Department of History and Philosophy of Science

University of Pittsburgh

For submission: Tuesday April 17; Wednesday April 18

1. How could there be any doubt about the atomic theory of matter as recently as 1905?

2. How did Einstein's work on Brownian motion make the atomic hypothesis credible?

3. In 1905, Einstein proposed that light sometimes behaved as though it consisted of spatially localized quanta (i.e. lumps) of energy. This is his "light quantum hypothesis." Nowadays everyone knows Einstein was right and light consists of what we now call photons, the more modern term for Einstein's light quanta.

What was so shocking about Einstein's proposal when he made it in 1905?

4. Einstein's basic argument depended on an analogy with ideal gases that went as follows.

(a) If we have a single gas molecule bouncing about in a chamber, what is the probability that at any one moment it will be found in the left half of the chamber?

(b) If we have 100 gas molecules bouncing around in the chamber and if we assume that they don't interfere with each others' motions at all, what is the probability that they are all to be found at some moment in the left half of the chamber?

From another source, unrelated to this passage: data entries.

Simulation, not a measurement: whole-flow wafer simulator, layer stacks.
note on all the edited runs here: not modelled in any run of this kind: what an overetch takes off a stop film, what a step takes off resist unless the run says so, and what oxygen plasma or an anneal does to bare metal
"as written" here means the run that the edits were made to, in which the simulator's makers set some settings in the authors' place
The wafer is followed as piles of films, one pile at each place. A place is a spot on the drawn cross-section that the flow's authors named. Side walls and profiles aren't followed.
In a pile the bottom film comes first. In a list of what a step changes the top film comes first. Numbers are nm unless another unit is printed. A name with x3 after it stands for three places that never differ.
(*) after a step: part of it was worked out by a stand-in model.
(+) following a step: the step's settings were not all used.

(c) Einstein investigated the thermodynamic properties of an amount of
high frequency heat radiation of some definite *Energy* and
*frequency*. From it, he was able to figure out that the probability
that it would spontaneously compress to half its volume. That probability
proved to be (1/2)^{Energy/(h x frequency)}, where h is a universal
constant, now known as "Planck's constant."

How does comparison of this probability with the result of (b) enable
Einstein to arrive at the light quantum hypothesis.

For discussion in the recitation

A. It is not so easy to prove that there are atoms. What experiment would you devise to prove the reality of atoms?

B. Imagine that you were transported back to antiquity and you confronted the mainstream of thinkers who doubted there were atoms. How could you convince them of the reality of atoms? No appeals to authority or what will happen in the future work. You have to use arguments they can follow of make demonstrations that they can see.

C. While the main argument Einstein gave for his light quanta is summarized above, the most famous argument of his 1905 paper on the light quantum dealt with the photoelectric effect. Indeed his explanation of the photoelectric effect was cited in the award for Einstein's Nobel prize. What was that argument?

(This is not covered in the lecture summary. See J. P. McEvoy and Oscar
Zarate, *Introducing Quantum Theory*. Icon Books. p.44+ for an
explanation that is a little convoluted. Try also the internet, which has
many sites explaining it.)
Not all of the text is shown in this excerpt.